Miss Fanshawe was born in 1775, and came of a good old English family. At an early age she displayed literary gifts full of promise. The following sonnet, written at the age of fourteen and addressed to her mother, has perhaps not been excelled by any youthful writer:—
“Oh thou! who still by piercing woe pursued,
Alone and pensive, pour’st thy sorrows here,
Forgive, if on thy griefs I dare intrude
To wipe from thy lov’d cheek the falling tear.
Dear mourner, think!—thy son will weep no more;
His life was spotless, and his death was mild,
And, when this vain delusive life is o’er,
He’ll shine a seraph, whom thou lost a child.
Then, as we bend before th’ eternal throne,
Oh may’st thou, with exulting accents boast,
‘Now shall my children ever be my own,
For none of those thou gavest me are lost.’

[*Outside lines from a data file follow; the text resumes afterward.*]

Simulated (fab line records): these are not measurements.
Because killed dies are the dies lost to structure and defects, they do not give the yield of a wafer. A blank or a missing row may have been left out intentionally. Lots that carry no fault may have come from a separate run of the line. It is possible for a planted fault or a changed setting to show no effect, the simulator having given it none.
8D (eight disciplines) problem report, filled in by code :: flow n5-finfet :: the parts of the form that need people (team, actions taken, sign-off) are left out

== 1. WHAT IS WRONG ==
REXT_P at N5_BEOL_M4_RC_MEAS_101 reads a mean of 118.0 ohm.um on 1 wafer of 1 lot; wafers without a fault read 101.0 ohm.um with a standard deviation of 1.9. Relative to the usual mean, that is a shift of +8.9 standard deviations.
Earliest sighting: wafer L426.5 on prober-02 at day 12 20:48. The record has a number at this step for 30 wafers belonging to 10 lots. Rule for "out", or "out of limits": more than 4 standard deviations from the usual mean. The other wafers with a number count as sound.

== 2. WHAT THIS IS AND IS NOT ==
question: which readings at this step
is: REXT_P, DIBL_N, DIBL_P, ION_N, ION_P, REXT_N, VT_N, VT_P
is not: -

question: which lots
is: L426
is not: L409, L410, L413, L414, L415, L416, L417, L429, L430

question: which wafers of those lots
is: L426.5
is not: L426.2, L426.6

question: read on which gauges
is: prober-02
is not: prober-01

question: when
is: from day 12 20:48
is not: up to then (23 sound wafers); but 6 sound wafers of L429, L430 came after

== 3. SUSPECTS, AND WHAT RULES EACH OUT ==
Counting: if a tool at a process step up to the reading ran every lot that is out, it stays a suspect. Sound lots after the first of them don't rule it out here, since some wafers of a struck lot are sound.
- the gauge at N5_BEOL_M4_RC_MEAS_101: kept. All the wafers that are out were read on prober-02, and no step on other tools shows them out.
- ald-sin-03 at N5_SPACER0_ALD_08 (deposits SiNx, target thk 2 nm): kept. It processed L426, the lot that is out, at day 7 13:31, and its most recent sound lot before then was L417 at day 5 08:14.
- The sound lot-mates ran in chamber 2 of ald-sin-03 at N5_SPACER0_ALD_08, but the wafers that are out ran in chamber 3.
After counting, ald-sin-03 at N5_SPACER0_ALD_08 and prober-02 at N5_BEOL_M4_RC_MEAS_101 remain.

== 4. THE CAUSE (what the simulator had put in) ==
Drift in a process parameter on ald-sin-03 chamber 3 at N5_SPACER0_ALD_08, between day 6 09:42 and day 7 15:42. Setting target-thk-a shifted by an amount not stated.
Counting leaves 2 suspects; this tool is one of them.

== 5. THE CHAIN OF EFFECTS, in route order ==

With rapture then thou’lt meet th’ angelic boy,
And she who sow’d in tears shall meet in joy.”
August, 1789.
A long playful poem composed at the age of sixteen, was addressed to the Earl of Harcourt, on his wishing to spell her name, Catherine, with a K. It displays much erudition, but it is too long to quote in full. We give a few of the lines pleading for the letter C:—
“And can his antiquarian eyes,
My Anglo-Saxon C despise?
And does Lord Harcourt day by day,
Regret the extinct initial K?
And still with ardour unabated,
Labour to get it reinstated?
I know, my lord, your generous passion,
For every long exploded fashion;
And own the Catherine you delight in,
Looks irresistibly inviting,
Appears to bear the stamp and mark,
Of English used in Noah’s Ark;
‘But all that glitters is not gold,’
Not all things obsolete are old.
Would you but take the pains to look,
In Dr. Johnson’s quarto book
(As I did, wishing much to see,
Th’ aforesaid letter’s pedigree),
Believe me, ’twould a tale unfold,
Would make your Norman blood run cold;
My lord, you’ll find the K’s no better,
Than an interpolated letter;
A wand’ring Greek, a franchis’d alien,
Derived from Cadmus or Deucalion;
And why, or wherefore, none can tell,
Inserted ’twixt the J and L.
The learnèd say, our English tongue
On Gothic beams is built and hung.
Then why the solid fabric piece,
With motley ornaments from Greece?
Her lettered despots had no bowels,
For northern consonants and vowels;
The Roman and the Greek grammarian
Deem’d us, and all our words barbarian;
’Till those hard words, and harder blows,
Had silenced all our haughty foes;
And proud they were to kiss the sandals
(Shoes we had none) of Goths and Vandals.”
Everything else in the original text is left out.